Adoption2026-04-286 min read

Snap Cut 1,000 Jobs Because AI Writes 65% of Its Code — Here's What That Means for Everyone

Snapchat's parent company laid off 16 percent of its workforce, citing AI that now writes most of its code. Wall Street cheered. The reality is more complicated.

By Troy Brown

Snap just laid off 1,000 people. That is 16 percent of its entire full-time workforce. The reason CEO Evan Spiegel gave was not a revenue crisis or a failed product. It was artificial intelligence.

In a letter to staff, Spiegel said AI now generates over 65 percent of Snap's new code and handles more than one million internal queries every month. He also closed more than 300 open positions. His framing was not apologetic — he called this a "crucible moment" and described AI as enabling "a new way of working."

Wall Street loved it. Snap's stock jumped nearly 8 percent the day the cuts were announced. The company expects to save more than $500 million in annualized costs by the second half of 2026. If you are a shareholder, that math is hard to argue with.

If you are one of the 1,000 people who lost your job, the math feels different.

This is not the first time a company has cited AI as a reason for layoffs. But it might be the most explicit. Spiegel did not hide behind phrases like "restructuring" or "strategic realignment." He pointed directly at AI's ability to replace repetitive work and speed up product development.

And Snap is not alone. Nearly 80,000 tech workers lost their jobs in the first quarter of 2026 alone. Almost half of those cuts were linked to AI. Meta and Microsoft together announced 20,000 job cuts in the same month Snap made its move.

The pattern is becoming impossible to ignore. Companies are not just experimenting with AI anymore. They are using it to justify shrinking their teams — sometimes before the technology has fully proven itself.

A Harvard Business Review analysis from earlier this year found something revealing: many companies are laying off workers based on AI's potential, not its actual performance. The cuts are real. The productivity gains are still partly theoretical.

That disconnect is starting to show. About 29 percent of companies that laid off workers after adopting AI ended up rehiring them, according to staffing firm Robert Half. Some are calling it the "boomerang" trend — fire people for AI, then quietly bring them back when the AI cannot do what you thought it could.
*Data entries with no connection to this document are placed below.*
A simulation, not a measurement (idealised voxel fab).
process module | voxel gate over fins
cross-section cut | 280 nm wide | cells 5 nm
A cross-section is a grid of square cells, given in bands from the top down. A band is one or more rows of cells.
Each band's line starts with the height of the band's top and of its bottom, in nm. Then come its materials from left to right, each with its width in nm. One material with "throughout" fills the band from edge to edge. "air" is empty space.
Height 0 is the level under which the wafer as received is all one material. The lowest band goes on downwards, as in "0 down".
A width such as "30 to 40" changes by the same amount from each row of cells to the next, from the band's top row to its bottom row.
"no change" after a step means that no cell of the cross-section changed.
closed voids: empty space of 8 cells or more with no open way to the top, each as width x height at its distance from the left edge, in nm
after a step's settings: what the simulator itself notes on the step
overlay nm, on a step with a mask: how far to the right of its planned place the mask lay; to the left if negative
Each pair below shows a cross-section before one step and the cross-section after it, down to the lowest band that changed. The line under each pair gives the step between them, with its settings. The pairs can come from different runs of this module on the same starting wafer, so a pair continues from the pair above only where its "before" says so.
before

There is also a cost problem that does not get enough attention. Several major companies have discovered they are spending more on AI compute — the servers, the tokens, the infrastructure — than they were paying the employees AI was supposed to replace. Uber reportedly burned through its entire 2026 AI budget early.

None of this means AI is a failure. It means the transition is messier and more expensive than the press releases suggest. AI is genuinely making some workflows faster and cheaper. But the idea that you can swap a thousand employees for a few AI tools and pocket the difference is still, in many cases, wishful thinking.

For Snap specifically, the stakes are high. The company has struggled with profitability for years. Its core business — Snapchat — faces intense competition from TikTok, Instagram, and a wave of AI-powered social apps. Spiegel is betting that a leaner, AI-augmented team can move faster and build more. Whether that bet pays off is still an open question.

Activist investor Irenic Capital, which holds a 2.5 percent stake in Snap, had been pushing for exactly this kind of cut. The layoffs align neatly with Wall Street's current obsession: show us how AI is reducing headcount and increasing margins.

What should everyday workers and small business owners take from this? First, the obvious: AI is changing what companies think they need from people. Repetitive, templated, and routine work is the most vulnerable — and that includes a surprising amount of software development.

Second, the less obvious: be skeptical when a CEO points at AI as a clean solution. The companies making the biggest claims are often the ones still figuring out if the technology actually works at scale. Snap's 65 percent code generation number sounds impressive. What we do not know is how much of that code ships to production, how much needs human review, and how much gets thrown away.

The takeaway is not that AI is coming for every job tomorrow. It is that the conversation has shifted. Companies are no longer asking whether AI can replace workers. They are asking how fast. That shift matters — even if the actual answer turns out to be slower than the stock market wants.